Luxembourg wealth manager aims to double Danish business over 3 years after Mifid II

The company may have a sign at Copenhagen city hall square, but apart from this one sign, advertisement and publicity is not part of the plan when BIL Danmark plans to double its wealth management business in Denmark over the next three years.
Stig Foss, Chief Executive of BIL Danmark, an asset manager owned by Banque Internationale á Luxemburg. | Photo: PR
Stig Foss, Chief Executive of BIL Danmark, an asset manager owned by Banque Internationale á Luxemburg. | Photo: PR

Back in 2014, BIL Danmark Chief Executive Stig Foss said to Danish business daily Børsen that the ambition was to reach a business volume of DKK 10 billion (EUR 1.3 billion) before 2017 for the Danish branch of Banque Internationale á Luxembourg.

"Now our ambition is to double our business again before 2020," he says when meeting FWAM at the Danish head office in central Copenhagen.

So far, BIL Danmark has grown by word of mouth, and it will keep doing so, Foss expects. BIL Danmark specifically targets clients with at least DKK 5 million in investable assets.

Originally an institutional business

Back in 2000 when Dexia, as BIL Danmark was named back then, opened its office in Copenhagen, institutional banking was the big thing. It was particularly about funding the Danish banking sector. The serious repercussions of the global financial crisis changed that. Since 2012, BIL Danmark has only engaged in private banking and wealth management.

Half of BIL Danmark's clients are portfolio management clients, and this means that the 35 employees in Copenhagen and Aarhus are hard at work preparing themselves and clients for the ban on commission payments in relation to investment advice in portfolio management agreements with clients, which is part of the EU's Mifid II regulations.

"If everything goes according to plan – and we'll have to do our best to make sure that happens – then we will be about 60 people in Denmark by 2020. But it entirely depends on whether we manage to attract the number of clients that we are working to get," Foss says.

Finding the best managers

Mifid II takes effect Jan. 1 2018, but part of the regulations – the ban on commission payments in relation to portfolio management agreements – takes effect in Denmark on July 1 this year.

"We are not best in class. But what we do is that we find those who are in best class, and that's the setup that we offer our clients. We only have one aim, and that is managing our client's assets. With the commission payment ban and the rest of Mifid II it will be even more transparent, and we don't mind that," says Foss, who has been CEO of BIL Danmark since 2013.

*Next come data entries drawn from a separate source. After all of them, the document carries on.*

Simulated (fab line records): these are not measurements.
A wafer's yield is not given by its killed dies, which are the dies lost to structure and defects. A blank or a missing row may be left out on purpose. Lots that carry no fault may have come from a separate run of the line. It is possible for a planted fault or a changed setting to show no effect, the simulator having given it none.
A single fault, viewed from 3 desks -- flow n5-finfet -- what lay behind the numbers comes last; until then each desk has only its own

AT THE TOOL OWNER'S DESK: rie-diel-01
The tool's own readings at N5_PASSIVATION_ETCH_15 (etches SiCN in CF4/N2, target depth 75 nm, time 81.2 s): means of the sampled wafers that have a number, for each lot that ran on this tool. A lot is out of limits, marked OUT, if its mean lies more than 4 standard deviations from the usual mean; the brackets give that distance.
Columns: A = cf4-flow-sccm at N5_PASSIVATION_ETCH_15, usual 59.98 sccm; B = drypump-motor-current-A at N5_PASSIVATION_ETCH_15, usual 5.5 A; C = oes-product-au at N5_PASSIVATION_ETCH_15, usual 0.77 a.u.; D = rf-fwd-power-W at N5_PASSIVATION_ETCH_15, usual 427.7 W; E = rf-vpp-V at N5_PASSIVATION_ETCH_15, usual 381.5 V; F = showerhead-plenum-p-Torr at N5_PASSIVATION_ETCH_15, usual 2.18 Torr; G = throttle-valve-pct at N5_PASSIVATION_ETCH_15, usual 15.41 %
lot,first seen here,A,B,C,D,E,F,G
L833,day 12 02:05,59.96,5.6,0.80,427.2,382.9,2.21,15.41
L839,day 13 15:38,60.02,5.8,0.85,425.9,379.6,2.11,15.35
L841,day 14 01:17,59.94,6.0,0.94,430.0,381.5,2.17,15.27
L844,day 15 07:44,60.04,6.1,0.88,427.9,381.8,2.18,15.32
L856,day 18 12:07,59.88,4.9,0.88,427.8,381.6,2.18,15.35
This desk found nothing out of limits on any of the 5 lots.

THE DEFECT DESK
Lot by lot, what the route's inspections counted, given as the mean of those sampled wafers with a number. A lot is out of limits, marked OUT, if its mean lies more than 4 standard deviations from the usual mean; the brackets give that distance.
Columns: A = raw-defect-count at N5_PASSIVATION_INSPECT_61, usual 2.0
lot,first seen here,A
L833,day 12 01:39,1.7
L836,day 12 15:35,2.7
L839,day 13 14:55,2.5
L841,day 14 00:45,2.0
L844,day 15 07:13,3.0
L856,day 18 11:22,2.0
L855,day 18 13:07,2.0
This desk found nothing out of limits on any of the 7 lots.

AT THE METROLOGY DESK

In addition to investment funds, the clients' assets are also invested in equities, bonds, structured bonds, passive index funds, and ETFs.

BIL Danmark itself runs one – successful – investment fund, investing in Danish small cap equities, but in addition, the company currently works together with 13 other mutual funds, including Bankinvest, Jyske Invest, Nordea Invest, and Sydinvest.

"We select the investment possibilities that we think are best, just like we've always done. We welcome the Mifid II rules," Foss says.

Pricing of the core global product

In terms of price, the ban on commissions will not result in price changes for portfolio management clients at BIL Danmark. For BIL's global balanced product, which is sold under the name of AAA, clients will pay 1.1 percent in yearly expenses before VAT from July 1. So far, expenses have comprised of a management fee of 0.5 percent, an average commission of 0.3 percent, and an average commission kickback from mutual funds of 0.4 percent.

Mutual funds will still be able to pay banks and other portfolio managers for certain services after Mifid II. But if it turns out that the mutual fund has paid too much, then the new rules dictate that the excess amount must go to the client.

"I believe things are changing at the moment. Everybody has to regain their balance in the middle of all this. We have regained ours. If, contrary to expectations, it turns out that the funds we invest in do not have a clear conscience, and we receive a commission payment, then we will send it to the client," Foss says.

Regarding BIL Danmark's other clients who have chosen investment management agreements, the company is prepared for the prospect that these will also be affected by the ban on commission payments from Jan. 1, 2018, when the rest of Mifid II takes effect.

"As we interpret the rules, they will be the same for both our individual investment management agreements and our portfolio management agreements from Jan. 1 2018. But it's still too early to know exactly what the details will be," says Foss.